Math Is Fun Forum

KerimF

Member

From: Aleppo-Syria

Registered: 2018-08-10

Posts: 164

A Motion Exercise

An ordinary ship and a warship were moving, side by side, on two parallel straight lines. The distance between them was (D). Their speed was constant and equal to (S1).

At time zero, t=0, the captain of the warship was instructed to shut down the other ship.

Let us assume that the new constant speed of the warship is (S2), S2>S1 (while moving on a straight line towards the side of the other ship).

The captain can launch a missile whose constant speed is (S3) which is much higher than (S2). The maximum range of the missile is (R), R<D.

Find the minimum time (T) to hit the other ship, that is:
t_min  = T = f(D,R,S1,S2,S3)

Kerim

Note1:
I heard of this exercise when I was in the final year of high school (Baccalauréat). At that time, math teachers used to skip it. So, it was out of question to me not to solve it, and naturally I did it (because I was very interested in doing it). Later, I heard that it was removed in the printings of newer math books of the final year.

Note2:
I am afraid that its solution needs to be done in two steps:
(1) Logical
(2) Mathematical
If the logical step is skipped, the mathematical solution will be somehow undetermined, instead of being obvious.

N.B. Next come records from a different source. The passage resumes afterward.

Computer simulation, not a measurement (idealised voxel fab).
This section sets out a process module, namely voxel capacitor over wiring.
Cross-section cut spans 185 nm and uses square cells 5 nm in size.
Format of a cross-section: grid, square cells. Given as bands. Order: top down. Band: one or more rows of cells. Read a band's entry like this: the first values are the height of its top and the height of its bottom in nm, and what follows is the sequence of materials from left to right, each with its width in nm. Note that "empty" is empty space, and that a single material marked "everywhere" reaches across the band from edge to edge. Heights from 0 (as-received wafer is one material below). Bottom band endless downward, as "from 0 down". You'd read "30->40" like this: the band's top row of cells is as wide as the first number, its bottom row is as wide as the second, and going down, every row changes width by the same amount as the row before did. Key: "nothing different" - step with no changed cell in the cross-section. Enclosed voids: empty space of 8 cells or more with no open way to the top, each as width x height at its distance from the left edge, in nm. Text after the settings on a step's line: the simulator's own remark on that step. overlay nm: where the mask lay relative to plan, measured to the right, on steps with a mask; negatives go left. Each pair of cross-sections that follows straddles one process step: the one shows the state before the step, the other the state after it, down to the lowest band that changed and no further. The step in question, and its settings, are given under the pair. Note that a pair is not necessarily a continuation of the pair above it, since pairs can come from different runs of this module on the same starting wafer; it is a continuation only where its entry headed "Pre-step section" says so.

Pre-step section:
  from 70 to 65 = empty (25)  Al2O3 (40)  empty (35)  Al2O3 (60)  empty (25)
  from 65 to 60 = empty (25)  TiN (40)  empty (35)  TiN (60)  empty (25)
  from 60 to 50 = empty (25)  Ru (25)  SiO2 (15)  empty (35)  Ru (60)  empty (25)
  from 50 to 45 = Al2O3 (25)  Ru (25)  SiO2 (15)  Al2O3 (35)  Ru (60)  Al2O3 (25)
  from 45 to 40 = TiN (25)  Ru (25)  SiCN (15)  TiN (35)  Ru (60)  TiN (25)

Last edited by KerimF (2023-11-25 21:09:06)

Bob

Administrator

Registered: 2010-06-20

Posts: 10,172

Re: A Motion Exercise

hi KerimF

I have drawn a diagram.  The question says "(while moving on a straight line towards the side of the other ship)."

That seems contradictory.  I'm marking the two vessel's positions with S for ship and W for warship.  If W heads directly towards S while S is moving forwards then W must continuously change the direction of travel so that it is once more heading at S. If W doesn't do this it will end up where S was rather than where S is.  But that means W's movement is not in a straight line.

So it seems that the best course for W is to try and close on S following a diagonal line. I'll need to check but I think that the optimal path is so that W's component of velocity in S's direction is S1 but using the extra velocity that S2 allows to move closer to S's path, reducing D until it reaches a certain value*.  Then, since S3 is not infinite, the missile must similarly follow a diagonal track so that it closes on where S will be when the missile crosses S's path.

* Initially I though R here, but that won't work as the missile's diagonal path will be greater than R.  So I need some more trig. to calculate the position of W at launch.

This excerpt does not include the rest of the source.